"The glory of God is man fully alive, and the life of man is the vision of God." -St Irenaeus of Lyon

When Limitations Create Scandal

Today is an interesting day in the Orthodox Church as we celebrate the Dormition of the Most-Holy Theotokos.  On one side, it helps that the feast has a rather obscure name; on the other side, most people I talk to become rather instantly scandalized when they start to think about Christians celebrating this day.  I know I started as one ready to reject just about anything to do with the Mother of God, or as she is more popularly known, the Virgin Mary.

I do not think I have written much about the Theotokos on the blog so I would like to consider a basic premier.  “Theotokos” is a term that delineates more about Christ Himself as the term emerged during the 3rd Ecumenical Council when the Church gathered to consider the Incarnation of Christ.  Was there a point where Christ became the Son of God, like at His baptism, or was Christ always the Son of God?  Should Mary be known as the “Christotokos” as she bore Christ as human, or should Mary be known the “Theotokos” as she bore Christ as the Son of God?  Since Christ is always both fully divine and fully human (even as He dwelt in Mary’s virginal womb), we declare Mary to be the “Theotokos.”

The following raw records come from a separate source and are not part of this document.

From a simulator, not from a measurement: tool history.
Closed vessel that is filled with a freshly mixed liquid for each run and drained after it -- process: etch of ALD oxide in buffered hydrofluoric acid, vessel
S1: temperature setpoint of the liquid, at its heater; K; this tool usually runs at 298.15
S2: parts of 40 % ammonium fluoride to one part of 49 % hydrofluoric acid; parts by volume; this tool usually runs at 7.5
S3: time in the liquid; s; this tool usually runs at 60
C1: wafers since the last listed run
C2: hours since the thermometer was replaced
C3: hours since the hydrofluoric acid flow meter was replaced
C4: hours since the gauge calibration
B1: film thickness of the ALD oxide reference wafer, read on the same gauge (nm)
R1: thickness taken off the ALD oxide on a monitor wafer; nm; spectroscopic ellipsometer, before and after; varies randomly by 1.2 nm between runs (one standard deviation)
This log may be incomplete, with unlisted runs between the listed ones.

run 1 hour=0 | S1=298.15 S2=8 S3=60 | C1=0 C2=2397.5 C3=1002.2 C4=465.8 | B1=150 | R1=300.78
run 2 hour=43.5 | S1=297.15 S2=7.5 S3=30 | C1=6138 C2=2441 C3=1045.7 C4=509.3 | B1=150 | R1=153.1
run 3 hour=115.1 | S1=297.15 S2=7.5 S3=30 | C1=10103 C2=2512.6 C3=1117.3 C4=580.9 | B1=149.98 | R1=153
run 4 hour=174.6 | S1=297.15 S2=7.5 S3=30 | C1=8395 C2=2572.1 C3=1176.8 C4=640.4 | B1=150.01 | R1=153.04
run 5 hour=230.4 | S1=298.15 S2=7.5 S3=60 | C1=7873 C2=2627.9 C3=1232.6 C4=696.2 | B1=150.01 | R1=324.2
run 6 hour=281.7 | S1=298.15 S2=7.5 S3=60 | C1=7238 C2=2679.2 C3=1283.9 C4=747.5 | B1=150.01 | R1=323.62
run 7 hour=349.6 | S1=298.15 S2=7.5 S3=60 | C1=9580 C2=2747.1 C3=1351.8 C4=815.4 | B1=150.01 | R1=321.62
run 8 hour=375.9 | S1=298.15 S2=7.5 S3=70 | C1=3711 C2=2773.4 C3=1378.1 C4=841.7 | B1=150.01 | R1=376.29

Yet, many people seem to restrict Mary’s presence to the Nativity of Christ.  Mary is always welcome in the Nativity creche, but that seems to be the only location.  Often cited in people’s objections is this passage of Scripture from Luke (which incidentally is featured in today’s Gospel reading):

As he said these things, a woman in the crowd raised her voice and said to him,”Blessed is the womb that bore you, and the breasts at which you nursed!” But he said, “Blessed rather are those who hear the word of God and keep it!”

People will quote this passage to say “Look, and even Jesus asserted Mary is no big deal!”  But can we consider what Jesus actually said?  “Blessed are those who hear the word of God and keep it!”  What is “the word of God” if not Christ Himself?  Could Christ’s statement be rendered appropriately as “Blessed are those who receive the Word of God and keep Him”?  Even without this rendering, we can see Mary’s willingness to “treasure up all [the things spoken about her Son], and ponder them in her heart” (Luke 2:19).  Additionally, she kept Christ in her womb, in her home, and in her sorrows seeing Him on the cross.  Wherever we see Mary, we see Christ.

Yet, it is critically important to preserve the wonder of her uniqueness while also marveling at her commonality.  If we focus exclusively on her and her motherly role of bearing and nursing the infant Christ, then we can miss the picture of the Gospel.  Additionally, Mary’s commonality comes in that all have the invitation to join her as those who “hear the word of God and keep it.”  Through Christ’s Incarnation, where we know Him as “Emmanuel” — God with us, we all have the invitation to receive Him.  He comes through the preaching of the Gospel.  We make a choice to sit at His feet, to treasure His Gospel in our hearts.

Indeed, we see just that idea in the experience of Mary of Bethany in the rest of the Gospel reading appointed today:

Now as they went on their way, Jesus entered a village. And a woman named Martha welcomed him into her house. And she had a sister called Mary, who sat at the Lord’s feet and listened to his teaching. But Martha was distracted with much serving. And she went up to him and said, “Lord, do you not care that my sister has left me to serve alone? Tell her then to help me.” But the Lord answered her, “Martha, Martha, you are anxious and troubled about many things, but one thing is necessary. Mary has chosen the good portion, which will not be taken away from her.”

Mary, in sitting at Christ’s feet and receiving His teaching, chose the good portion that could not be taken away.  She treasured our Lord and His Gospel.  We must affirm the blessedness of all those who have received Christ.  And we encounter the challenge of keeping Him, particularly as we deny Him authority in our lives to heal us of our sins.  We can so easily crowd out anything and everything that matters in life.  Yet, by His grace, the giver of Life calls us back to Him, quickening our spirit to seek Him as the Great Physician.

Mary, the mother of God, creates a scandal if we focus on her independent of Christ and elevate her in her uniqueness.  But cannot anything or anyone create a scandal if elevated above Christ?